This work addresses the vulnerability of existing self-supervised learning methods to severe degradations—such as haze, blur, or occlusion—in aerial imagery, which often introduce spurious representations by enforcing alignment of corrupted augmented views and thereby compromise model robustness. To mitigate this, the authors propose an uncertainty-aware self-supervised learning framework that dynamically modulates the contrastive loss via sample-level trust weights formulated in an additive residual form, avoiding performance degradation caused by multiplicative gating mechanisms. The approach integrates Dempster–Shafer evidence theory with a stop-gradient operator to better capture epistemic uncertainty. Evaluated on EuroSAT, AID, and NWPU-RESISC45, the method achieves an average linear probing accuracy of 90.20%, outperforms SimCLR by 19.9 percentage points under heavy haze, and improves zero-shot cross-domain AUROC on BDD100K by 1–3 points.
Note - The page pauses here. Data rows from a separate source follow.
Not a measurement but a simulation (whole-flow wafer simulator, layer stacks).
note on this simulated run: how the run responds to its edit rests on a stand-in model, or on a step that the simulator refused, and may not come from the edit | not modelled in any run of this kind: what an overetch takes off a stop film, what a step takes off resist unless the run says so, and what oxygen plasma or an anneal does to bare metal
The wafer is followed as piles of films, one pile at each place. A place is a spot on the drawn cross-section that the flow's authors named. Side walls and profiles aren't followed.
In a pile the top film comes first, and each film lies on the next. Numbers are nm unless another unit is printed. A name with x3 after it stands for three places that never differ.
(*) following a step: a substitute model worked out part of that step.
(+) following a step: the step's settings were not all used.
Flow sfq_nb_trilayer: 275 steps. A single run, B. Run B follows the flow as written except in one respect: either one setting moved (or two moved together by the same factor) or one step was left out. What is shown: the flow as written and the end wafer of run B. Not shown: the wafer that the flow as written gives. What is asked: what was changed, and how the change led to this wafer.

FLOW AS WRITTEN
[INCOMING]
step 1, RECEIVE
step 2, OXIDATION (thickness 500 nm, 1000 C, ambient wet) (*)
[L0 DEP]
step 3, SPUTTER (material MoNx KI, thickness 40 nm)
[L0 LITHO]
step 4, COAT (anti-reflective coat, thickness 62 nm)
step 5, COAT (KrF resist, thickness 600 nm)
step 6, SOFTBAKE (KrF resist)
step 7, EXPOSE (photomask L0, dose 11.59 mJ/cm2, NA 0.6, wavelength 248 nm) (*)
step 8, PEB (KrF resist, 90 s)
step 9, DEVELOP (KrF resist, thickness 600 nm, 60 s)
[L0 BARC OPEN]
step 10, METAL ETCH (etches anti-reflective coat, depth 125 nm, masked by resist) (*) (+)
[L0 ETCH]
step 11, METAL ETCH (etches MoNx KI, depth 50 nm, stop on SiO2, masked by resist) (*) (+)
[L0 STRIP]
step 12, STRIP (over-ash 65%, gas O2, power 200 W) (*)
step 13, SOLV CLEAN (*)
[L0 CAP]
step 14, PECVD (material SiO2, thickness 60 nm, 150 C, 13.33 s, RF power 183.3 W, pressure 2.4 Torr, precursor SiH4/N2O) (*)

Self-supervised learning (SSL) is a standard approach for representation learning in aerial imagery. Existing methods enforce invariance between augmented views, which works well when augmentations preserve semantic content. However, aerial images are frequently degraded by haze, motion blur, rain, and occlusion that remove critical evidence. Enforcing alignment between a clean and a severely degraded view can introduce spurious structure into the latent space. This study proposes a training strategy and architectural modification to enhance SSL robustness to such corruptions. It introduces a per-sample, per-factor trust weight into the alignment objective, combined with the base contrastive loss as an additive residual. A stop-gradient is applied to the trust weight instead of a multiplicative gate. While a multiplicative gate is a natural choice, experiments show it impairs the backbone, whereas our additive-residual approach improves it. Using a 200-epoch protocol on a 210,000-image corpus, the method achieves the highest mean linear-probe accuracy among six backbones on EuroSAT, AID, and NWPU-RESISC45 (90.20% compared to 88.46% for SimCLR and 89.82% for VICReg). It yields the largest improvements under severe information-erasing corruptions on EuroSAT (+19.9 points on haze at s=5 over SimCLR). The method also demonstrates consistent gains of +1 to +3 points in Mahalanobis AUROC on a zero-shot cross-domain stress test using BDD100K weather splits. Two ablations (scalar uncertainty and cosine gate) indicate the additive-residual formulation is the primary source of these improvements. An evidential variant using Dempster-Shafer fusion introduces interpretable signals of conflict and ignorance. These findings offer a concrete design principle for uncertainty-aware SSL. Code is publicly available at https://github.com/WadiiBoulila/trust-ssl.